The risks and rewards of forging one’s own path were displayed Wednesday night at a screening of perhaps the most surprising film on this year’s Film Forward program of movies.
“Bones Brigade: An Autobiography” is the story about the development of modern skateboarding as told by the skateboarders who helped make the sport what it is today.
The film, directed by Stacy Peralta, tells the story about the Bones Brigade, a legendary group of skateboarders in the 1980s that redefined the image of skateboarding and how the industry works. The team came together as commercial skateboarding’s popularity was nearing an all-time low, a time when a professional skateboarder’s worth was determined by contest placings. Peralta, the team’s manager, documented the team’s skills and exploits through video.
“Stacy Peralta was the first dude to make a skate video for a team,” said Ernie Quintero, owner of Cheap Tricks Skate Shop and Strangers Bar, site of Wednesday’s screening.
“He handpicked all these dudes to be on his team. Each one contributed so much to skating by tricks and style,” Quintero added, reflecting on the team’s impact.
Videos nowadays are staples of the $2 billion skate industry, and while contests like ESPN’s X-Games draw thousands of viewers every summer, professional skateboarders no longer rely on competitions to display their skills or earn a paycheck.

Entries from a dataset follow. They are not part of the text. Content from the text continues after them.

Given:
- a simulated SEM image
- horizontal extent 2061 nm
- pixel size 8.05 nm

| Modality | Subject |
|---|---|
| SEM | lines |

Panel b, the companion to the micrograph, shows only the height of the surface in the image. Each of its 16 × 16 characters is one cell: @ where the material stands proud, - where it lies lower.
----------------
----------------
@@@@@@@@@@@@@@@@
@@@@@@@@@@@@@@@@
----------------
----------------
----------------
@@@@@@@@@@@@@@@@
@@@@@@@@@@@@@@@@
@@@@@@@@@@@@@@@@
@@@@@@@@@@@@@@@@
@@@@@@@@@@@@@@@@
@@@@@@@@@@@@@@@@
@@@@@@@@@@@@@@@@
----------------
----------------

True to the creative spirit embodied by the Bones Brigade and other influential skateboarders, Wednesday’s screening on Fifth Street in front of Cheap Tricks Skate Shop and Strangers Bar was more than just an opportunity to see an interesting movie.
Obstacles were set up for skateboarders to skate. The small ramp in the back of Cheap Tricks saw some particularly aggressive skating. Local rock and roll band The New Rivers played a loud and energetic set at Strangers.
Following Film Forward’s mission to foster dialogue and enhance cultural understanding, Peralta, a legendary skateboarder in his own right, answered questions from the audience.
“This is a first for me,” he began. “I’ve been arrested all my life for skateboarding in streets, for backyards, but I’ve never ever had a screening take place in the street, so this about as cool as it gets for me, so thank you very much.”
He discussed the making of the film, how old he was when he got his first skateboard, how happy he was about the evolution of skateboarding and how excited he was that all ethnicities are now represented in skateboarding.
The inclusion of a film about skateboarding on Film Forward’s lineup underscores the Bones Brigade’s impact.
“Skateboarding is a culture,” said Imperial County film commissioner Charla Teeters-Stewart. “Film Forward is all about cultural dialogue.”
Reaction to the event was enthusiastic.
“I wish they had more events like this,” said Michi Bell, an El Centro resident.
Skateboarder Jordan Mourning came from San Diego to see the film and skate the ramp.
“Peralta is an icon,” he said between runs on the ramp, when asked why he came to the screening.